PS: You need a lot of spare disk space on the host PC to clone.

I didn’t bother to compare system.img.raw image, because sparse images are equal. I have checked them using sha256sum.
As i have stated before - I dumped and compared sparse images after each step, and after kernel has booted and modified partition, I could not get a match, even after reflashing APP.
I think this is due to how flashing sparse images works - cboot don’t flash zero part of sparse image because it assumes it is already zero.
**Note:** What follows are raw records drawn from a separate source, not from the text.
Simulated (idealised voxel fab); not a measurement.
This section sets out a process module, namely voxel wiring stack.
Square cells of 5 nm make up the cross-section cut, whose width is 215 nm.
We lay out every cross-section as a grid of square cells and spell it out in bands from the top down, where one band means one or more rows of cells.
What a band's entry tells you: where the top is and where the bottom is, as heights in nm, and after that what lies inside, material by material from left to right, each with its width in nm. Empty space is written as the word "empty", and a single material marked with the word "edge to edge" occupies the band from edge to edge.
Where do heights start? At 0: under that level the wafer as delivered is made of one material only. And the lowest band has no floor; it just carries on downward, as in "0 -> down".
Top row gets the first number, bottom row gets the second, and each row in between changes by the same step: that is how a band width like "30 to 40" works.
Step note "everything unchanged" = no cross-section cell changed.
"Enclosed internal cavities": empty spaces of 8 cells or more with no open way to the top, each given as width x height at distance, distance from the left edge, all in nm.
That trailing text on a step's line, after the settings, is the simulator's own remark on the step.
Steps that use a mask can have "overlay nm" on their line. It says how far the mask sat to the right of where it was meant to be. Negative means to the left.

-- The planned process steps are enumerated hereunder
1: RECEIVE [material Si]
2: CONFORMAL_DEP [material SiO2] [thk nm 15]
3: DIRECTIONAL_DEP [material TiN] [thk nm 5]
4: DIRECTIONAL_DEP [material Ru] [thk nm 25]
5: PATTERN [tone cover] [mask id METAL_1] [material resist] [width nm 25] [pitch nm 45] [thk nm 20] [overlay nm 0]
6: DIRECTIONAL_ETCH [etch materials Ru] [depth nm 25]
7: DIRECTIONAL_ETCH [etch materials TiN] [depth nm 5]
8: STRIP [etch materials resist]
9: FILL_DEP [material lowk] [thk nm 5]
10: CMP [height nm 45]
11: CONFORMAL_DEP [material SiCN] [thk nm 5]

Also when I added tegraflash_erase_partition(partition_name), sparse images begin to match original again(using sha256sum), even after kernel boot and reflash , so I have made myself a workaround=)

I don’t want to repeat all steps again to check if .raw image hashes are the same.
Let’s assume if hashes of sparse images are the same then hashes of .raw images will match too. I don’t think it’s possible to be otherwise, because sparse images are generated from “my_backup.img.raw”, which is read from TX2.
Other tests you proposed also are covered by hash-compare of sparce images, so I don’t think we get some new information from them.

Yes. The sparse image does not program large portions/blocks of data that are in the erased state. If you program a sparse image of the application to the partition, it assumes the eMMC has been properly erased. I can confirm your findings as I too have been burned by just doing the application partition reprogramming using the sparse image. Using the non-sparse image works (all but terribly slow), because it forces programming to the entire partition including those parts of the image that contain the erased state values.

The end content is equal for raw versus sparse, but the containing file is not. The reason I mention the raw file is that it allows comparing via a checksum (I use sha1sum, but it could be something faster, e.g., crc32). The clone would have to compress the same way as the host PC to guarantee a cloned sparse image is the same as a system.img sparse file…they could be the same, but I don’t know for sure, so I suggest comparing raw files instead. What we do know is that a partition which should be an exact match is not an exact match, so it is a search for what it should be not being what was expected. Comparison of the raw image is the acid test.

I do have to wonder why you would need to run tegraflash_erase_partition. It shouldn’t matter. I am interested because you are right that the flash procedures should always result in the partition being the same as the system.img (or system.img.raw when expanded). @JDSchroeder brings up a good point: Sparse images do not rewrite the unused space, so I am thinking your comparison might also be looking at what was blank space. It is a typical theme that the filesystem won’t actually write to erased files, but will simply mark the node unused. That would be an example of how a raw file and sparse file are not the same thing…when comparison of unused space matters.

That brings up another topic: How are you determining that the flashed content matches or does not match?

You’re giving mksparse too much credit and over estimating the complexity and smarts of the utility.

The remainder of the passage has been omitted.